Akaka said he has worked with Fallon in the past, including when the admiral was vice-chief of naval operations, and that he is "well qualified" to run a command that spans 43 countries in the Pacific and South Asia. As the senior U.S. military commander in the Pacific and Indian Ocean areas, Fallon would lead the largest of the unified commands and direct Army, Navy, Marine Corps and Air Force operations across more than 100 million square miles.
Inouye, who has advocated that Adm. Thomas Fargo's successor be an admiral, since the command is "traditionally the domain of the Navy," said Fallon has "extensive experience as a flight officer, commander and administrator, and his service in Washington and throughout the world gives him impressive credentials that indicate he will be able to assume the important responsibilities that go along with being the commander of PACOM."

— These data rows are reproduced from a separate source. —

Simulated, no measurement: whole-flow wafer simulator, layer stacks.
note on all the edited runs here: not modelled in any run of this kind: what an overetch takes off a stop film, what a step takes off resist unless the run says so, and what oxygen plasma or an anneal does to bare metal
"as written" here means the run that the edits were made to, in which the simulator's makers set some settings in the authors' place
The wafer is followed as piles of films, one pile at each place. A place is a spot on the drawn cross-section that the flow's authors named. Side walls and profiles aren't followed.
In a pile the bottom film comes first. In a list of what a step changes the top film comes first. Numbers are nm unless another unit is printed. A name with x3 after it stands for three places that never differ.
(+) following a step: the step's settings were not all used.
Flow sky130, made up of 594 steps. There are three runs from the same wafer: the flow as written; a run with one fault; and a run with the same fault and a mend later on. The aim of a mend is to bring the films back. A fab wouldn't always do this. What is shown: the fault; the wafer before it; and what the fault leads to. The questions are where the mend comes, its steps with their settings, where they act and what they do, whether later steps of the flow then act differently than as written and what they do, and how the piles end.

As the Navy's No. 2 man, Fallon, 60, had to represent President Bush in 2001 and apologize to the families of nine people aboard the Japanese fishing vessel Ehime Maru who were killed when it was hit by the attack nuclear submarine USS Greeneville.
Adm. Thomas Fargo will remain in Hawaii and go to work as a board member of Hawaiian Electric Industries. Fargo was in Washington, D.C., at a commanders conference.
The Pacific Command has named Feb. 26 as a possible date for Fargo's change of command, but no formal decision can be made until after Senate action.
Fallon was a combat fighter pilot in the Vietnam War, commanded a carrier air wing in the 1991 Persian Gulf War, and four years later led the naval battle group supporting NATO operations in Bosnia. He is now commander of the U.S. Atlantic fleet and the Fleet Forces Command in Norfolk, Va.
Fallon was not the White House's first choice.
Last summer, President Bush nominated Air Force Gen. Gregory S. Martin to succeed Fargo. But two months later, Martin asked that his nomination be withdrawn after a hearing at which Sen. John McCain, R-Ariz., sharply criticized Martin's close professional ties to a top Air Force official embroiled in a procurement scandal.